The Equity-League Pension plan remains in the “green zone” and is well funded. The most recent actuarial valuation shows that as of June 1, 2014, our plan has a funded percentage of 120.7 percent with an actuarial value of assets of $1.6 billion.
After the global market meltdown of 2008, the trustees of the Equity-League Pension Trust Fund voted to take advantage of the Pension Relief Act of 2010 that offered an extended time period to recognize the losses of 2008-09. We were not permitted to make pension improvements while operating under that legislation. However, we will soon exit from that status and are beginning the process of working with our actuarial advisors to consider our options.
Meanwhile, we continue to struggle with multiple issues to keep the Health Fund sustainable. We are currently stable with 17 months of reserves. These reserves are critical. We are a self-insured plan. CIGNA administers the claims but our Fund pays them on a dollar-to-dollar basis. Guide lines for self-insured plans recommend a minimum of 12 months of reserves to protect the Funds from various cost overruns. Actuarial projections show a gradual decline in reserves in the next few years and steps must be taken to keep the funding at an adequate level.
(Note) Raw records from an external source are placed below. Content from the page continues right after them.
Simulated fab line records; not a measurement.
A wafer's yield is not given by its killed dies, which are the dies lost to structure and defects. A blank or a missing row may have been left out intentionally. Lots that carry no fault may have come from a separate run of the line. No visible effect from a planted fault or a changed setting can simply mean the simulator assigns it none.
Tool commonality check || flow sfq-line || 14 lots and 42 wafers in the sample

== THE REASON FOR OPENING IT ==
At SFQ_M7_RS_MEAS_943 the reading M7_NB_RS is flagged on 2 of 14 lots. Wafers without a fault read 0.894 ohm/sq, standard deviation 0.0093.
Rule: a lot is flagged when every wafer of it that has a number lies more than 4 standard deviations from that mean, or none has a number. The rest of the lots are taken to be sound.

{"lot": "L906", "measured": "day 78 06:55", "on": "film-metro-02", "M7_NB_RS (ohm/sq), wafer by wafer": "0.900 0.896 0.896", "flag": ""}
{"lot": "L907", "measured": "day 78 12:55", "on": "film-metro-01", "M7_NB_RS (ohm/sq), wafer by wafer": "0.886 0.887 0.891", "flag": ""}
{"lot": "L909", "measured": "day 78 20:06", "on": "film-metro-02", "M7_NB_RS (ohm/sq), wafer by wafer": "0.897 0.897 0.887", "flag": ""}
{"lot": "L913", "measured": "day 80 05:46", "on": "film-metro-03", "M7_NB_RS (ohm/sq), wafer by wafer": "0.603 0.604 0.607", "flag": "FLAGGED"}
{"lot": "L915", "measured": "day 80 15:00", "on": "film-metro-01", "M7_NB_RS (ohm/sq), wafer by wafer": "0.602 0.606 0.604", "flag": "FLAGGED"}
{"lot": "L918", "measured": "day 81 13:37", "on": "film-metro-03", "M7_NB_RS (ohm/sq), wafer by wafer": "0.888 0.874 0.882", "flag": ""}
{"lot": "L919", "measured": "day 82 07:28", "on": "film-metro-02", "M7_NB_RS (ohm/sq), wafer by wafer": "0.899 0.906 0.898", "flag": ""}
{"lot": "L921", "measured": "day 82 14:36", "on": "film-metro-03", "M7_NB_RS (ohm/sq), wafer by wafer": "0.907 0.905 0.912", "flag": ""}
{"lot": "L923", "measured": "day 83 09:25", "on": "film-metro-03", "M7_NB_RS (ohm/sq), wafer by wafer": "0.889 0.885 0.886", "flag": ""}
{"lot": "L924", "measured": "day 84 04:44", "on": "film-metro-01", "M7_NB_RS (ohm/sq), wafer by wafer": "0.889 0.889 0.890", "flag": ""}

There are a number of factors which could affect our ability to maintain our current stability. The first, and most critical, is the excessive cost of health care in the United States. Unlike the rest of the developed world, our system is primarily a fee-for-service arrangement with no accountability for outcomes. All group health plans struggle with high claims. Our Fund’s costs are further impacted by extremely high out-of-network usage, particularly in musculoskeletal claims.
The Affordable Care Act brings its own set of cost drivers, such as the elimination of annual and lifetime limits on claims and the requirement for funds to pay certain per capita fees, which are costing us nearly a half million dollars in the current plan year (June 1, 2014 - May 31, 2015). In the near future, we will also be required to pay for all preventative services as well as for experimental treatments.
Another significant cost driver has been our Self-Pay After COBRA (SPAC) benefit, which has allowed Fund participants with at least ten (10) years of pension credit to remain on the Equity-League plan once COBRA ran out by paying a designated premium. Now that the Affordable Care Act has eliminated pre-existing conditions as a basis for denial of coverage, the SPAC benefit has been modified and will only be available to those who meet certain new criteria. The FAQs on this can be found at equityleague.org.
The trustees have a federally mandated fiduciary duty to manage employer contributions to provide benefits for as many working members as possible. Despite the challenges described previously, it is our goal to maintain the current benefits for those who achieve eligibility under our contracts.
Previous annual reports, which have been published in Equity News, have detailed the many initiatives that the Trustees have taken to contain costs. We will continue to work with the fund’s professional advisors to analyze data with an eye toward maintaining stability.
We remind the Council that the Equity-appointed Union Trustees comprise one half of the Equity-League Board of Trustees. There are also Employer Trustees who are appointed by The Broadway League. We are jointly committed to providing quality benefits.
On behalf of the Equity Trustees: Nick Wyman, Ira Mont, Doug Carfrae, Brian Meyers Cooper, Thomas Joyce, Francis Jue, Mark Zimmerman, Mary McColl and Steve DiPaola, I submit this annual report.